Amps vs Voltage In a MOSFET = Watts

Hi.

What is the maxium power we can get out of the IRF510. On the datasheet it states that the maxium voltage can be 100v and the maxium permissable amperage is 5.6 with RDs(On) 0.54 ohms.

Does this mean I can get 5.6 amps at 100v which would be 560 watts or would it be 5.6 amps at 1 volt and a correpondingly small fraction of amps at 100v.

The datasheet just does not indicate the power.

Thanks a lot for your help.

Hello,

The relation between simultaneous voltage and current versus the time duration is given in the so called Safe Operating Area (SOA, FBSOA). It shows curves in a U/I graph where time duration is the parameter. Time duration spans from DC in steps to ms or us.

The maximum current ant voltage may simultaneously only be applied during very short time (us range). Note that the graphs are for a starting temperature of 25 degrees. So when temperature at the beginning of a large power transient is higher, you have to reduce the peak power during certain time. That means less current, voltage or time duration.

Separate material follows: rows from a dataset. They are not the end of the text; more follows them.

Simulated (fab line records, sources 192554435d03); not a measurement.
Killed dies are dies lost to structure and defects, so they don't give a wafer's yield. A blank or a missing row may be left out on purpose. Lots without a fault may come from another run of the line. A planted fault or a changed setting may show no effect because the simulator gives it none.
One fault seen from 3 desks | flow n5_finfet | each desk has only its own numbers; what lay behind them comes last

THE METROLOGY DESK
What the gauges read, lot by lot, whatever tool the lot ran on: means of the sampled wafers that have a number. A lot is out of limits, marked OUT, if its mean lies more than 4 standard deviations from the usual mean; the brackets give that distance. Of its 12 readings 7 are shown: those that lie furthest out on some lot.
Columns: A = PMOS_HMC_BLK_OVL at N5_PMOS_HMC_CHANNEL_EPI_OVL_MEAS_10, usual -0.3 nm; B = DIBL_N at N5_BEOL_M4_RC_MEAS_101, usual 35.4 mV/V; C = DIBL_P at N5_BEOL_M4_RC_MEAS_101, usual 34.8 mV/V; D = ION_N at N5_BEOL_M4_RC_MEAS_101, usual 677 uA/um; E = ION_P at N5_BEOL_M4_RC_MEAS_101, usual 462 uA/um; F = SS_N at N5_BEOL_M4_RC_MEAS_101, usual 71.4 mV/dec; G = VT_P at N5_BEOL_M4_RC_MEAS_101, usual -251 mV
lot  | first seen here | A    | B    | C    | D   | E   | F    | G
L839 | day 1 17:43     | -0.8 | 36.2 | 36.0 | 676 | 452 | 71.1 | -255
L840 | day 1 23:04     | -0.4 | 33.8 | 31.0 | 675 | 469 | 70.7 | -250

The maximum power you can generate into a load depends on the circuit. When you use this mosfet as a fast switch, you don't have inrush current peaks and apply the correct drive, theoretically you can switch a 560W load. The mosfet itself has to dissipate MORE then 0.54*5.6^2 = 17W. The reason for that is that at higher junction temperature, Rdson increases, so you have to calculate with a higher value for Rdson. Rdson versus temperature is mostly given in a graph also.

I would reserve some margin and not push the component to the limits.

Power dissipation (for the device, not the load) is given under the assumption that the temperature of the case of the fet is 25 degrees. As this is normally not the case, you have to reduce this also, based on your heat sink.

It seems this matter is new to you, please don’t hesitate to come back in case of doubts.

Saludos y mucha suerte con su circuito.

Does it not give a total power rating as well?
I'm pretty sure I saw it being around 90 watts for the IRF530 in TO-220 package...

Does it not give a total power rating as well?

Click to expand...

Yes, but the question was about achievable power to the load, not the device dissipation. As WimRFP pointed out, the
Safe Operation Area must be considered in this case. Maximum static power dissipation is just one limit line in the SOA
diagram. The said static 90 W is however a mostly theoretical value, because it assumes an infinite heatsink that doesn't
exist in a real application.

Thanks again.

We have to calculate how many IRF 510 we'd need to operate a 500 watt motor via a pwm circuit. We see that when the Mosfet IRF 510 is pulsed it can be used to transport higher currents. In fact in the datasheet it states 48 amps!!!!!!!!!!!!!!!!!!!! That seems impossible, can it be?

We are starting to look at more useful circuits which seem to present many more difficulties than the circuits we've done up to now. Any help will be most appreciated.

Thanks very much.

Where are you seeing those 48 amps? I think an IRF510/530 have about 4-6 amps of constant drain current.

The 'pulsed' current may be higher, but that's at 10% duty cycle only.

You'er right! It states 20amps when pulsed.

Hello,

With regards to the DC motor, when using PWM, you can smoothly ramp-up the voltage to the desired level. This avoids the high inrush current what you get when you apply 100V directly to the motor.

When paralleling mosfets, it is best to give each mosfet its own gate resistor to have better current sharing during turn-on and turn-off. You also have to find a good balance between the number of mosfets, switching frequency and heat sink requirements. Many mosfets reduce conduction loss (I^2*(total Rdson), hence your heat sink requirements will be less. Many mosfets need a more powerfull driver to avoid significant switching loss. Very fast switching may result is more EMC problems.

I don't know what sort of load the motor is driving, but when there is a change on jamming or other circumstance that may result in high current, you may add a current measuring circuit. Based on the measured current, you can control the PWM.

It will results in higher component cost, but you may consider EMC filtering between the power stage and the motor to avoid additional costs because of inconvenient EMC test results. It also enables you to make the current waveform less dependent on motor type and wiring (in case of long cables between power stage and motor).